Now, strategies for building a huge religious following shouldn’t be slavishly imitated for winning elections. Elections are events, not institutions. With the presidency in particular, we have term limits. Finally, churches are not constitutional democracies. There’s only so much you can use from evangelical recruitment strategies, and much that you aren’t even allowed to use, in politics. And yet, what is a party base but a collection of ideologues, and what is ideology if not modernity’s secular substitute for belief-systems that used to be regulated by churches?
What Rick Warren did in growing his church so quickly involved stealing a lot of members from other evangelical fundamentalist churches. So it would be a lot to expect that his church would throw out very much of the Biblical morality that is so much a part of that segment of American culture. Still, as with most evangelical church growth, it also relied on converting non-believers, in part by showing them that all the embarrassing cultural trappings of older churches were beside the point — or, as Rick Warren put it, nobody listens to organ music on their car radio. In particular, a megachurch, by growing while holding services in secular settings, until it reaches small-town-scale gatherings, cocks a snoot in the face of the clubbiness of much of American protestantism, it rejects exclusivity in its open exercise of the sheer power to mass huge crowds of worshippers.
However, it’s not enough to reject rejection, you need a means of inclusion, and it seems the real nexus of recruitment in the Warren model is what Gladwell calls “the cellular church” — the small-group weeknight meeting. I see this as prefigured in AA and in the huge expansion of that pattern of group-driven character reconstruction (“recovery movement”), that got extended to anything that might be considered an addiction in the 80s and 90s. It’s not a huge leap from “higher power . . . whatever you conceive it to be” to accepting Jesus as your Lord and Savior. Indeed, that’s just a return to the roots of AA, if anything.

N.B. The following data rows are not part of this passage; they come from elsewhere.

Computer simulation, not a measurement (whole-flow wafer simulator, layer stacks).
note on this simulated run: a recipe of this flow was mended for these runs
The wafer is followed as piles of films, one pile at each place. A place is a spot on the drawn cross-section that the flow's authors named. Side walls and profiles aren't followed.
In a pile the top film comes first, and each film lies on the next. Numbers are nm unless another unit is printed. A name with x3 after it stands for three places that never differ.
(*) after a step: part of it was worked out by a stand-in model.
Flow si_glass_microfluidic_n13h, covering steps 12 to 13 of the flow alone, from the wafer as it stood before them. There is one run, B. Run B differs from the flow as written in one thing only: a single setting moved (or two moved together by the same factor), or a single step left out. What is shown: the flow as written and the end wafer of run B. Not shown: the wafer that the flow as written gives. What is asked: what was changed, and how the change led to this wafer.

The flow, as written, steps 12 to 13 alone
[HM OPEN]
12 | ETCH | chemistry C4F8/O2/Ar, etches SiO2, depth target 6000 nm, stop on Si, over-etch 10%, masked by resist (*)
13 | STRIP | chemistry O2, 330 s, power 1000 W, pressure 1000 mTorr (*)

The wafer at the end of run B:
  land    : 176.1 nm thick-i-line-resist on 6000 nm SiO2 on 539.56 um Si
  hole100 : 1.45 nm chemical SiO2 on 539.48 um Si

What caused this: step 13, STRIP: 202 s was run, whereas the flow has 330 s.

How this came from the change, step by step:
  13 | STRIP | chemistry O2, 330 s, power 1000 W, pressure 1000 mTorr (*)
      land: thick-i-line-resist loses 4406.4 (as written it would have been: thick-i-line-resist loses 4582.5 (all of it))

Interestingly for our time, AA was founded at the nadir of the Great Depression, and Dem party leaders are insisting on using the term “recovery” to describe the Keynesian economic platform being nailed together now. There’s a rough conceptual template here for taking the view that we are coming out of an economy informed by the “sin” of lying (whether you were Bernie Madoff or the average “liar loan” recipient), with the pattern of lying stoked by the deadly “sin” of greed, but also that sin is a universal condition, and absolution should be available to anyone who is truly repentant. No doubt this is also how it plays in Orange County, home of Rick Warren’s congregation, and also an area that rose with the housing bubble, and crashed with it as well (since a disproportionate number of jobs there were related in one way or another to the bubble.)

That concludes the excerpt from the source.